Garrigou-Lagrange, Robert Hugh Benson, and many others insist that friendship with and in Christ is not only possible for the lay person, but God's Will for each person, whether lay or religious. The difference is that the religious commits herself and himself to this life of perfection directly, making vows which lead, as I have mentioned, to a short-cut version of a longer process of purification. It is the duty, then, of the religious, to become holy, to become perfect.
Our duty is to pay attention to how God is working out our salvation and the stages of holiness while in the world. This is possible, as active orders have shown, such as the Jesuits, with such great saints through-out the ages trained in the spirituality of St. Ignatius. His rule is more applicable, obviously, to the lay life than the Benedictine rule, but all rules are possible for emulation in the world.
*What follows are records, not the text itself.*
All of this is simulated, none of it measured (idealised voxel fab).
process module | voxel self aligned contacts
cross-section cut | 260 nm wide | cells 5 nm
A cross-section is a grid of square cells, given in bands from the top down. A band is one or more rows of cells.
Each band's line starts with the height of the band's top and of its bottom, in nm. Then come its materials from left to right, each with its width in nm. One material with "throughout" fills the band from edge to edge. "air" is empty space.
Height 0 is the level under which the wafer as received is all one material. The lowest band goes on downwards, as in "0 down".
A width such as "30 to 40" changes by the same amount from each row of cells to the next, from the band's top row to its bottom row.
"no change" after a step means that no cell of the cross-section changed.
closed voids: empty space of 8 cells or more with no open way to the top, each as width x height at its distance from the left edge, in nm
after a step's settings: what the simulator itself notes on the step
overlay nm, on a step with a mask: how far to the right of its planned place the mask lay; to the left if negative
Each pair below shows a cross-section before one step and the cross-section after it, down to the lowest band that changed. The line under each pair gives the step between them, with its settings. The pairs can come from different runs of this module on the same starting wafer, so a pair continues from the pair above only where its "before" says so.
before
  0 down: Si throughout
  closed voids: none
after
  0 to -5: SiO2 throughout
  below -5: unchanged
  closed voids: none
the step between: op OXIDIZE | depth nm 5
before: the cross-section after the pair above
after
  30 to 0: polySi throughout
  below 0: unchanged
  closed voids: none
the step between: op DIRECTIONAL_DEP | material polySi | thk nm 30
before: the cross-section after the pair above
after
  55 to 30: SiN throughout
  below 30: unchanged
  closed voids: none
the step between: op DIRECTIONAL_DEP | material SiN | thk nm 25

Choose one way and God will bless your efforts. He will also bless you freely, without your and my meagre efforts, because He is All-Loving, and like the father of the prodigal son, meets us more than half-way, waiting on the roof, looking for us to return to him.
Robert Hugh Benson writes of two type of contemplation, which is a helpful distinction for us lay people. Before I get into these descriptions, may I say that only love and suffering, suffering and love can lead us through these stages. If we are not in a loving relationship with God, either through a spouse or directly, our individualism will stand in the way of progress, and deceive us.
How does one know what is going on? Get a good spiritual director. Also, by the results in one's life-that is, is one peaceful and are the virtues manifested in one's life? Does one complain of suffering or accept it? Does suffering lead to peace and joy in Christ and union with Christ? Is one becoming or arrived at indifference; this is a good sign of the illuminative stage. Does one have to have one's favorite coffee, or a certain chair in the living room, or a living room? Can one tolerate any conditions of life God may send? St. Paul knew this.
I know both how to be brought low, and I know how to abound: (everywhere, and in all things I am instructed) both to be full, and to be hungry; both to abound, and to suffer need. Philippians 4:12
The two types of contemplation are ordinary and extraordinary contemplation. Ordinary contemplation is here described by Benson.
... Ordinary Contemplation is not only a state to be prayed for, but a state to which every sincere and devout Christian is bound to aspire, since it is perfectly within his reach by the help of ordinary graces.
It consists in a consciousness of God so effective and so continuous that God is never wholly absent from the thoughts, at least subconsciously. It is a state which, as has been said, the soul, when first initiated into the Friendship of Christ, in the beginning enjoys with extreme though fitful intensity. Life is changed by it: all relations are altered by it; Christ begins to be indeed the Light that irradiates every object of the soul's attention: He becomes the background, or the medium, by whose help all things are seen. Ordinary Contemplation, then, is the fixing of this state by effort as well as by grace. Until the soul has been purged, and until, further, it has been illuminated as to both exterior and interior things, the consciousness of Christ's interior Presence cannot be a continuous state.
But when these processes have taken place, when Christ, that is, has trained His new friend in the duties and rewards of the Divine Companionship, Ordinary Contemplation is, if we may say so, the attention that He expects from her. Sin, of course, in this state, becomes subjectively, far more grave: "material" sins easily become "formal." But, on the other hand, virtue is far easier, since it is difficult for any soul to sin very outrageously so long as she feels the pressure of Christ's hand in hers.
At this stage, even small sin is revealed as horrible, which it is. The conscience becomes clearer and illumined by grace, so that patterns of sin can be broken and virtue installed as the habitual way of being.
At first, this Friendship may be an on and off experience, but at some time, it becomes constant. People get confused and assume that one in the Illuminative stage has reached some type of hyper-intelligence. Saints like Joseph Cupertino and Benedict Labre show us that this does not have to be the case. It is very possible that two laymen recently made blessed, Pier Giorgio Frassati and Karl, the last emperor of Austria, not only attained the illuminative stage, but the state of union with God, and both were young when they died. Both lived the beatitudes, which is a sign of this illuminative state. They would have experienced objective contemplation, that is, the continual awareness of Christ Within.